In which Lucy fears her mother is in hell, and I long for a theology which reflects Jesus | Dreaming Beneath the Spires
My friend, Lucy, has recently lost her mum. Her father had died when Lucy was two, and her sister a baby, and her mother had brought them up on an army pension. “She was a shining example of selflessness, and strength in adversity,” Lucy says.
Now, Lucy tells me she is having very awkward conversations with her teenage daughters who adored their lovely grandmother.
You see, Lucy is an evangelical, and her mother was an atheist.
* * *
“What?” I say, appalled. “You can’t believe the Jesus we both know would consign your lovely, kindly strong mum to Hades, to torment, desperate for a drop of water to cool her tongue because she was in agony in the fire?” (Luke 16:23).
“Well,” Lucy says, a trifle doubtfully. “It does say, “For God so loved the world that he gave his one and only Son, that whoever believes in him shall not perish but have eternal life. Whoever does not believe stands condemned already because they have not believed in the name of God’s one and only Son.”
I sigh. I am silent. Who am I to argue against John 3:16, Tim Tebow and the massive evangelical tradition?
But I am dubious about pastiche theologies built on selected verses. Especially on a verse which says, “God so loved the world that he sent his son to redeem” not “God so hated the world that he sent his son to condemn it.”

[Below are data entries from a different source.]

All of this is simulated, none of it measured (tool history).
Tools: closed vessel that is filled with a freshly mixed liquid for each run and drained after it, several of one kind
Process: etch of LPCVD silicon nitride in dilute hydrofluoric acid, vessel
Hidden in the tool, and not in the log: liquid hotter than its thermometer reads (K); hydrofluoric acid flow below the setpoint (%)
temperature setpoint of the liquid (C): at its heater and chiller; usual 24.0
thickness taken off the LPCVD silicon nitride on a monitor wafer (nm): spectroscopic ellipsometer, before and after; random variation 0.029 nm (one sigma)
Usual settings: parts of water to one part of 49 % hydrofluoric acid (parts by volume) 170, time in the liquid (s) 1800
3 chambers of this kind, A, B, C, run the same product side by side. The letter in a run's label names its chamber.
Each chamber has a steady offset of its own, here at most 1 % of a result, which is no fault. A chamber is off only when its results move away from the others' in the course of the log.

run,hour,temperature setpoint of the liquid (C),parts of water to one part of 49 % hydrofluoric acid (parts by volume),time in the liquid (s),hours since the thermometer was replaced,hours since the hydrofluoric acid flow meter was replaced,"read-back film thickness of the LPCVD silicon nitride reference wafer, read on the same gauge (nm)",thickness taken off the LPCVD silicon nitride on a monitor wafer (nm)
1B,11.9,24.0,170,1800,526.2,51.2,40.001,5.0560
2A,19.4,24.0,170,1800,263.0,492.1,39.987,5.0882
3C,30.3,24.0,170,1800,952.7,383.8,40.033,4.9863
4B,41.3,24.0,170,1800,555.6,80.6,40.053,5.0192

We need to look at the entire revelation of God in Scripture, at the compassionate and gracious God, slow to anger, abounding in love and faithfulness (Exodus 34:6). We need to look at Jesus, who modelled mercy and compassion in his life, and in every parable he told, who showed us God as the shepherd looking for the one strayed sheep, the Father on the battlements, looking out in hope for the return of the son who had rejected him.
* * *
A man, MY man, writhes on a cross, dehydrated, asphyxiated, his head pierced with thorns. The pain from his nail-pierced hands and feet is excruciating.
In a haze of exhaustion, he lifts himself on that nail, and says, “Father forgive them, for they know not what they do.”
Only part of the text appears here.